When a torch passes, we might be glad to “meet the new boss.” But we should discard illusions. That way, hopefully, we don’t get fooled again
By Norman Solomon
Images of passing the torch can be stirring.
President John Kennedy reached heights of inaugural oratory when he declared that “the torch has been passed to a new generation of Americans.” Three decades later, when Bill Clinton won the presidency, a Newsweek headline proclaimed “THE TORCH PASSES.” The article underneath glorified “a film clip that made its way into a widely seen campaign ad: a beaming, 16-year-old Bill Clinton on a sun-drenched White House lawn, shaking the hand of his and his generation’s idol, John F. Kennedy.”

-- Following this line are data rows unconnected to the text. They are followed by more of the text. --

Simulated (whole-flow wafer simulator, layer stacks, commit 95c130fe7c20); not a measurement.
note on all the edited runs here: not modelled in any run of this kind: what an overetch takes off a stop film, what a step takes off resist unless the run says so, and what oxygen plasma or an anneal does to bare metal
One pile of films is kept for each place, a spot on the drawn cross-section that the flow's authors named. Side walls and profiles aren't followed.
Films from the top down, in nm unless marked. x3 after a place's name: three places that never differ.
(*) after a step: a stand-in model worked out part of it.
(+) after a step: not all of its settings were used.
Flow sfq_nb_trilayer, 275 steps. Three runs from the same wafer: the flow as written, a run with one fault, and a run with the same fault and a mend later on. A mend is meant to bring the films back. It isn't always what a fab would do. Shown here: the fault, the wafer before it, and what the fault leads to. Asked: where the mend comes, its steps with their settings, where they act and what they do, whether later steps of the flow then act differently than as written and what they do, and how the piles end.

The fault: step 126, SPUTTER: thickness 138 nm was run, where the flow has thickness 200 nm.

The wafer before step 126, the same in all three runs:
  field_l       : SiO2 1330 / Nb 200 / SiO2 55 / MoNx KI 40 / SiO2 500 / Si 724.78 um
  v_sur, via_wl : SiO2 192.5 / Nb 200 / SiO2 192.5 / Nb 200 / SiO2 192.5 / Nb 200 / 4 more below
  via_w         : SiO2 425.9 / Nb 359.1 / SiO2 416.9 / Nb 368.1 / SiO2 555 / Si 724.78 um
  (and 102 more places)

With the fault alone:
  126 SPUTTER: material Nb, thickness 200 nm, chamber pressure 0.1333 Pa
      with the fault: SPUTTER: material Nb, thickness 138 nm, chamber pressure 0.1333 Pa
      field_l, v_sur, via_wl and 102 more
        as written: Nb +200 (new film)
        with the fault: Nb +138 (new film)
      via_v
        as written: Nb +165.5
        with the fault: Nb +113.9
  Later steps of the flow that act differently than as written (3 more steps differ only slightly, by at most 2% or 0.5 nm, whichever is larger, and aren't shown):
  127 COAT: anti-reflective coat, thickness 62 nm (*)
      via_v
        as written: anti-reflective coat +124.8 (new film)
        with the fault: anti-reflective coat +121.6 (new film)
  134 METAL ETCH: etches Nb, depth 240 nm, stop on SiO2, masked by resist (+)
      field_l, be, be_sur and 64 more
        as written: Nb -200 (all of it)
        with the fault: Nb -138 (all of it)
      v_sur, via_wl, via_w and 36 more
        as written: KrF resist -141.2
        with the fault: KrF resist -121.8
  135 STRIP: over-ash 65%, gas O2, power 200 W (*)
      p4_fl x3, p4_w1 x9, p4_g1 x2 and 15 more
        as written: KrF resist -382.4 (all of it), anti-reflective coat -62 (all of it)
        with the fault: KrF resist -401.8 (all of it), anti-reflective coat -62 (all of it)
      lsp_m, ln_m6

Weeks later, when Time magazine named Clinton “Man of the Year,” its cover story carried the headline “THE TORCH IS PASSED.”
The Clinton presidency went on to carry the torch for corporate-friendly measures. The NAFTA trade pact destroyed many well-paying union jobs; “welfare reform” harmed poor women and their families; a landmark crime law fueled mass incarceration; Wall Street deregulation led to the financial meltdown of 2007-2008.
Now, the top of the Democratic Party is passing torches on Capitol Hill. When Nancy Pelosi announced two weeks ago that she will no longer lead House Democrats, she said: “The hour has come for a new generation to lead.” But in what direction?
Pelosi quickly endorsed Rep. Hakeem Jeffries to replace her as leader. NBC News offered the common media frame: “Pelosi made history as the first female speaker of the House, while Jeffries, the current Democratic Caucus chairman, would become the first Black leader of a congressional caucus and highest-ranking Black lawmaker on Capitol Hill.”
You can count on much of the mass media to shower the 52-year-old Jeffries with accolades, largely supplied by fellow Democrats. But, overall, a closer look reveals a problematic record.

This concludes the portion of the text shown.